Consumers must arbitrate their Telephone Consumer Protection Act claims against Sprint, the Seventh Circuit Court of Appeals ruled, after concluding that a user contract with an arbitration clause was valid.
In 2000, Ronald and Anna Andermann obtained mobile phone service from U.S. Cellular pursuant to a contract. The contract, which was renewed multiple times until 2012, included an arbitration clause providing that “any controversy or claim arising out of or relating to this agreement [i.e., the contract for mobile phone service] shall be resolved by binding arbitration” and that “this arbitration agreement survives the termination of this service agreement.” U.S. Cellular also had the right pursuant to the contract to assign the agreement.
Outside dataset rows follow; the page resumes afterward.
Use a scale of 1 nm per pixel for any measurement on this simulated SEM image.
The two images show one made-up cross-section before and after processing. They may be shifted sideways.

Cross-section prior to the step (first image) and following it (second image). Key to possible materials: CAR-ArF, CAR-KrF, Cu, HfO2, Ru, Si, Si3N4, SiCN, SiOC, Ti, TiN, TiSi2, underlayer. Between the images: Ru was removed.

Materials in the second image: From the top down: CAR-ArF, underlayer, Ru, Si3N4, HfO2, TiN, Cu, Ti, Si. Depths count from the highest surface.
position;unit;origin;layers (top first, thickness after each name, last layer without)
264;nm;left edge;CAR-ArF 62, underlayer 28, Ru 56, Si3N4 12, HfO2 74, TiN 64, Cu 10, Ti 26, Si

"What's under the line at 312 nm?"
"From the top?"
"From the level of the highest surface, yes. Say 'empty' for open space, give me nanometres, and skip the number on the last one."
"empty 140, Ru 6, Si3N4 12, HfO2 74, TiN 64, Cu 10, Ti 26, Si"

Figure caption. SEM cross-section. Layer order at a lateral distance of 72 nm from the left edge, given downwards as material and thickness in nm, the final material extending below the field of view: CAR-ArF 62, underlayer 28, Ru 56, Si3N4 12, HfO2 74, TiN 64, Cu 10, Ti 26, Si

In 2013, the company assigned the agreement to Sprint. A few months later, Sprint sent the Andermanns a letter explaining that some of U.S. Cellular’s cellphones (including theirs) were not compatible with Sprint’s network. As a result, the Andermanns either needed to purchase new phones or obtain mobile phone service from another company.
When the Andermanns did not respond, Sprint made a total of six calls (three to each of their phones) to remind them that the service was set to expire, adding that the company had “a great set of offers and devices available to fit [their] needs.” The Andermanns did not answer any of the calls and signed on with another mobile service provider.
They also filed a TCPA lawsuit against Sprint. The company filed a motion seeking to compel arbitration based on the clause in the Andermanns’ service agreement. By virtue of the assignment to Sprint, the company had stepped into U.S. Cellular’s shoes, the company told the court.
The Andermanns countered that the actual assignee in the deal was Sprint Solutions, a different arm of the company, and that the dispute over the legality of the calls did not arise from or relate to the service agreement.
The Seventh Circuit disagreed, finding an “intimate relation” between the calls and the contract.
“The contract authorized an assignment, and because of the incompatibility of the assignee’s (U.S. Cellular’s) cellphones and the assignee’s (Sprint’s) mobile phone network, Sprint had to terminate the U.S. Cellular customers, such as the Andermanns, whom it had acquired by virtue of the assignment; for they could not use their cellphones without switching to a different network,” the court wrote. “It was to prevent the loss of all these customers because of the incompatibility that Sprint had told them in the calls that it could offer them a substitute service. The calls gave rise to the dispute; and so the Andermanns were required to arbitrate the dispute.”
Sprint had a “very strong” substantive defense to the suit, the panel added, but speculated that the company was pushing for arbitration because the clause disallowed class arbitration. Given the modest statutory damages, it was unlikely that the Andermanns would pursue the case through arbitration by themselves.
“But in whatever form contested, the claims are unlikely to prevail,” the court said. Sprint had a relationship with the Andermanns that preexisted the calls, and the incompatibility of U.S. Cellular phones with Sprint’s network “required” the company to inform the plaintiffs that their service would soon be terminated. “[I]t was natural for Sprint to assume that they wanted to continue to have a mobile communications service and would therefore appreciate knowing that Sprint offered a substitute service—the knowledge would enlarge the Andermanns’ options,” the panel said.
Practically speaking, “what would Sprint have done if forbidden to call the customers whom it had inherited from U.S. Cellular and must now terminate because of technical incompatibility?” the court asked. “Post on highway billboards or subway advertisements the text of its calls to the customers it had acquired from U.S. Cellular? Post the messages in the ad sections of newspapers? In television commercials?”
The panel noted that the case likely falls within a TCPA exception for telephone solicitations made “to any person with whom the caller has an established business relationship,” pursuant to Section 227(a)(4)(B).
“By stepping into U.S. Cellular’s shoes Sprint established a business relationship that Sprint would have disrupted had it told the Andermanns only that their services were going to be cut off, without adding its offer to substitute an equivalent service,” the court concluded.
To read the opinion in Andermann v. Sprint Spectrum, click here.
Why it matters: The decision not only provides support for the enforcement of arbitration provisions in TCPA disputes, but also sets out a road map for a substantive defense to the suit. Although the panel noted that “[w]e don’t want to step on the arbitrator’s toes,” the court said it appeared Sprint’s calls fell under Section 227(a)(4)(B), an exception to TCPA liability where the caller has an established business relationship with the recipient. The panel emphasized that Sprint stepped “into the shoes” of U.S. Cellular when the contract was assigned and that “it was natural for Sprint to assume” the Andermanns would want to continue their mobile communications service.